What do our Indian Leaders mean when they say, "We, the Original Peoples of this land know the Creator put us here."

This statement contradicts the concept of creation found in the myths (Atayohkewina) of The People (Indians). The Mythical Beings (Atayohkewina) prepared the world for the coming of mortal man, they were the Creators who became stars, sung moon, plants, animals and eventually the animals gradually transformed to human beings. The fallen spirits became the insignificant objects such as glow fungus, puff balls, and certain trees; evil creatures such as water spirits, eg. water lynx, witikow and others possessed with evil beings. They were part of creation and were creators, and became symbolized in religious rituals. They were living forces who collided and fought each other and the good usually overcoming evil. The idea of a supreme being came as the great mystery "Manitow," whom the Elders called "Kisewayisiyin," (kind-person), for they thought they were too humble to say the Name. Then when they prayed, they referred to the "Mystery" as "The one above who made all things." You cannot say "Creator" in one word. Later the Missionaries change Manitow to KiseManitow (Kind God).

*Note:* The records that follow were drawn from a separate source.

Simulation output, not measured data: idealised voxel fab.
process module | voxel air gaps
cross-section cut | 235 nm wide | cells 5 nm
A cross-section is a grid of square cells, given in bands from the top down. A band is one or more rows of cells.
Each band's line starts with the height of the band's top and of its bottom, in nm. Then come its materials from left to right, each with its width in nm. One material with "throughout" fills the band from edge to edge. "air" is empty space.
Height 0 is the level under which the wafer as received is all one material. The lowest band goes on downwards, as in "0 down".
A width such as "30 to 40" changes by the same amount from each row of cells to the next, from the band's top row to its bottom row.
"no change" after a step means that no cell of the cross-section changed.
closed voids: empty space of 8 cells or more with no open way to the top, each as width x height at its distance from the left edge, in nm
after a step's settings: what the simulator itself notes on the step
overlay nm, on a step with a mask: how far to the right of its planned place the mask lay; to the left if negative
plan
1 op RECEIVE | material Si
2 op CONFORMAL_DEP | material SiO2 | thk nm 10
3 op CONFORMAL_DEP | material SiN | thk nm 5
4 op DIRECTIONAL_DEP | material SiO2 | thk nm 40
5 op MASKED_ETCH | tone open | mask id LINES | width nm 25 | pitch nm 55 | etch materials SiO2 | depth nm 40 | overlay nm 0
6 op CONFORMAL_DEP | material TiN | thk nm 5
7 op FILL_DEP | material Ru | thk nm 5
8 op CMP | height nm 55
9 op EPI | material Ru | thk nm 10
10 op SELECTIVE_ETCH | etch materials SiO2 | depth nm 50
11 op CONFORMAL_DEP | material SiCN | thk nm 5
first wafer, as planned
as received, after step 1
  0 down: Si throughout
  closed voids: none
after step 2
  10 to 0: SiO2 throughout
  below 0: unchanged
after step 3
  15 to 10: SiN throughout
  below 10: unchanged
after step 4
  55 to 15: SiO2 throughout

The First Nations declaration also states that "the Creator gave us laws that govern all our relationships to live in harmony with nature and mankind."

This declaration is possibly influenced by the story of Moses receiving the ten commandments from God on Mt. Sainai. It is a powerful story and no doubt comes from oral tradition. It is not inconceivable to discover that Haamerabi, King of Babylonia 2000 B.C. had a code of ethics almost identical to the ten commandments, written before the time of Moses.

Custom preceded natural law. Their customs have their source from the myths (Atayohkewina). It was very powerful and dictated certain behaviour towards relatives and living creatures; to promote harmony within a communal society and for the survival of The First People, who lived in a harsh environment. So we can conclude that Indian culture is to live in harmony with the

The third declaration of The First Nation is; "The laws of The Creator defined our rights and responsibilities." This makes God an authoritarian; The Old Testament idea, who made demands on his chosen people.

The reality is that there is an absence of personal authority in Indian society, hierarchical relation ship or a separate ruling entity. For example: the elders, leaders of societies merely gave information and advice but they did not make demands. They were not revered for their power or authority but because of their knowledge of the customs, traditions and rituals; and their rituals had a link with their ancestral creation. The shamans had a different relationship: for the health and well being of individuals, they admonished the clients for wrong behaviour. Most universities have Native Studies departments and the new generation, native and non-native are very knowledgeable. Therefore our leaders have to be careful in their interpretation of Aboriginal beliefs, in trying to authenticate their arguments.